How does Bing extract the best answer to any question from the hundreds of billions of pages on the web? Find out here.
In today’s post, we get the low-down from Ali Alvi Q&A / featured snippet team lead at Bing.
Alvi’s official title is “Principal Lead Program Manager AI Products, Bing”
Read that twice and you’ll get a good idea of how much more this interview contains than “just” how to get a featured snippet.
During the podcast interview, I was looking to get an insight into how Bing generates the Q&A (featured snippet in Google-speak)…
That means I was asking how they extract the best answer to any question from the hundreds of billions of pages on the web.
I got that.
Q&A / Featured Snippets
Firstly (and the raison d’etre) of this interview – I wanted to have an informative chat with someone from the team that works on the algorithm to generate the best possible answer. (Answer Engine Optimization is my thing.)
Descriptions (Snippets That Aren’t Featured)
Unexpectedly, I also got an insight into the algorithm that generates the descriptions used under the traditional blue links.
Turns out that the two are intimately linked.
Alvi (under) states that beautifully – for Q&A, Google uses the term “featured snippets.”
So those results right at the top, front and center are simply blue link snippets that are featured.
Blindingly obvious, once you fully digest the idea that the text below the blue links are not “glorified meta descriptions”, but summaries of the page adapted to address the search query.
Why Meta Descriptions Don’t Affect Ranking
Meta descriptions have no effect on rankings.

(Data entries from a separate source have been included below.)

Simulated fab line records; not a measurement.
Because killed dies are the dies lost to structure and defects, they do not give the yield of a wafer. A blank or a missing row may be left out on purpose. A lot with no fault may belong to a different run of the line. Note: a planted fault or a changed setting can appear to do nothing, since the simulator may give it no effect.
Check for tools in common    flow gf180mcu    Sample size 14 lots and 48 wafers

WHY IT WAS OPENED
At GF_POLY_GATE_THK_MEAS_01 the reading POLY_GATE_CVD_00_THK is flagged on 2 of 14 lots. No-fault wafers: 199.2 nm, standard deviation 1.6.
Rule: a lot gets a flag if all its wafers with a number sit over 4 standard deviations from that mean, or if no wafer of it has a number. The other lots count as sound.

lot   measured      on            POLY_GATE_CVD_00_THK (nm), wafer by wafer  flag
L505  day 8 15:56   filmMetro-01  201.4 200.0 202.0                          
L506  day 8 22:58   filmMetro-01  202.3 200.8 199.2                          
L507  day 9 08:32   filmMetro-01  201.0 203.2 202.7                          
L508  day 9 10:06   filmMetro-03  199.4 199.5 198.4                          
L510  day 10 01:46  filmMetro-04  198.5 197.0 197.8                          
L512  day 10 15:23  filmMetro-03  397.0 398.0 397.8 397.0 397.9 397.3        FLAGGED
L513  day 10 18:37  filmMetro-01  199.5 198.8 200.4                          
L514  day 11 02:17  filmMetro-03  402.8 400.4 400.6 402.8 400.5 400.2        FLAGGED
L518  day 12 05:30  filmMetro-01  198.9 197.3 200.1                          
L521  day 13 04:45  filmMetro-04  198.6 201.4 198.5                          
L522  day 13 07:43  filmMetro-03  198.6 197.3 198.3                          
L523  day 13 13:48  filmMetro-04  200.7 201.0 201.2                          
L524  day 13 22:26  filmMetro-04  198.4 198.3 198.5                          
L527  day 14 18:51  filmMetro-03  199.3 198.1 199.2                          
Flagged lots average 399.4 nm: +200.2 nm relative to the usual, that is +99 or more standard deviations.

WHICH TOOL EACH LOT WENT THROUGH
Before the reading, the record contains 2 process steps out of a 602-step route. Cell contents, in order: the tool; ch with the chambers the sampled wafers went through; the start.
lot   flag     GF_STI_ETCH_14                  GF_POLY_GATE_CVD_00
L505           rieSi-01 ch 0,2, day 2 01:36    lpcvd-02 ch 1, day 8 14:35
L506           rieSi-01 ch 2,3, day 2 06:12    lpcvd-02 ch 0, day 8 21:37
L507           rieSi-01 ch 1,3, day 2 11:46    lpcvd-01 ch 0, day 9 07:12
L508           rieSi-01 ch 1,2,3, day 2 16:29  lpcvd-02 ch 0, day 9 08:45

Because they moved that to a different algorithm years ago.
Possibly when they told us they no longer took them into consideration. Oh jeez.
SEO experts over-optimize meta descriptions.
Everyone else fails to provide one.
Either way, site owners are doing a bad job.
Bing and Google cannot rely on us to accurately summarise our own pages.
Now you know how Bing creates the ‘blue link descriptions’ when it doesn’t like your meta description.
Q&A / Featured Snippets Grew out of the System They Created to Generate Descriptions on the Fly
So, in short, the answer we see at the top of the results is simply taking a snippet Bing or Google pulled from our content and featuring it.
Alvi makes the point that they aren’t simply “taking a snippet and featuring it.” They do a lot more than that sometimes.
They can (and sometimes do) build summaries of the corpus of text and show that.
Extracting the Implied Question from a Document
And creating a summary of the document is part of the process by which they match the answer contained in a document to the question.
Can you distinguish the good clicks from the bad?
Invalid clicks hide in the noise of normal activity. Let AI catch the subtle signs of PPC click fraud that humans miss & improve your ROAS.
Bing’s user asks a question (in the form of a search query), then Q&A looks at the top blue link results (using Turing) and creates a summary.
That summary gives the question the document implicitly answers.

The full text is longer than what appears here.